The term involving other metrics leads to some complications (collider stratification bias) that need not concern us here, so let’s just drop it to focus the logic on the terms that Geiser discusses.
aP*HSGPA+bP*SAT+cP*SES = predicted GPA.
Here’s Geiser’s key table.
Geiser shows that, at least when trained on the set of students who were admitted to Cal and then enrolled, dropping the SES demographic term (i.e. setting cP to zero) and then allowing the other coefficients to adjust to still gave as accurate a prediction as they can in the more restricted model causes HSGPA’s aP to go down and SAT’s bP to go up.
At this point the logic takes a 180° turn. We want to use some sort of similar-looking formula to decide on who to admit. If we cared about nothing but picking the students most likely to succeed, and (for the sake of argument here) we weren’t worried about issues in extrapolating from differences in the previously selected group to the broader set of applicants, we could just use the best predictive formula, including an SES term that’s positive, i.e. gives explicit favoritism to rich kids, on top of whatever implicit advantages they have. That’s not what we want to do!
Instead, we want a similar-looking admissions formula but one that favors kids who haven’t had many advantages.
aA*HSGPA+bA*SAT+cA*SES = admissions score.
We still want to admit students who will do well, but we want one big change from the pure prediction formula. We want to use a negative SES coefficient cA rather than the positive one cP from the purely predictive model. When we make that substitution and then allow the other coefficients to adjust to make the admissions model as predictive as it can be with that constraint, how will the HSGPA and SAT coefficients aA and bA change from their relatives aP and bP?
Geiser’s data show how the coefficients change. Reducing the SES coefficient from positive to zero made the coefficient aP of HSGPA go down and the coefficient bP of SAT go up. Reducing the SES coefficient more, going past zero to negative, will just further reduce the HSGPA coefficient and further increase the SAT coefficient.
Thus, to the extent that Geiser’s argument has any implications for admissions procedures, it’s that putting more emphasis on admitting low SES students makes SATs more predictive of outcomes and HSGPA less predictive, compared to the default.
Here’s an example to help think about the issue. Say that you wanted to pick hefty students to be high school football linemen, but the only information you could use was their year in school and their height. Height by itself would be predictive of weight, as you could see even in a selected group of taller students. Year in school also would be predictive. Adding year in school to a predictive model would reduce the coefficient for height, because the two predictors are correlated. What would happen if you decided not to use the most predictive model to make your choices but instead to give preference to freshmen and sophomores, perhaps because they’d be on the team longer. Now your selection model has added a negative term for year in school. Instead of reducing height’s predictive coefficient, which a positive year-in-school term did, in this new model height’s coefficient goes up.
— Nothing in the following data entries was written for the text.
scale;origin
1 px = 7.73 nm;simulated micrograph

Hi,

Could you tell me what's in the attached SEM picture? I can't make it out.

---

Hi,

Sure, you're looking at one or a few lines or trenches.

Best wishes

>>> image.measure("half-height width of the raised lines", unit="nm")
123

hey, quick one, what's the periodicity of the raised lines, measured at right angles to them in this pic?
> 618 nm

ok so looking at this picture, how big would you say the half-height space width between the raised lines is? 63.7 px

I’ve tried to figure out what Geiser’s reasoning was, helped by some responses from educators to the first version of this blog. It seems to go something like this. You can partially predict SAT from SES. Therefore SAT is unfair because it favors high SES. Therefore you shouldn’t use it. And you won’t lose much predictability because you can make a model that is fairly predictive without such a large SAT term- so long as you include the correlated SES. At this point the argument tends to break off. What’s omitted is the key caveat- you’d better not use that new model to make admissions decisions because it explicitly favors high SES applicants.
Although Geiser’s claim of “omitted variable bias” sounds sophisticated, his conclusion is the opposite of what his own data imply. Yes, the coefficient of one variable changes when another is included in a model, but which way it changes depends on the sign of how the other variable is included! This conclusion is not just a matter of simple math, math whose implications ought to have been evident to the expert policy-makers at Berkeley and elsewhere. It is also borne out by the real-world experience of colleges that dropped the test requirements, as described in the MIT statement. The MIT results are more or less predictable from Geiser’s data.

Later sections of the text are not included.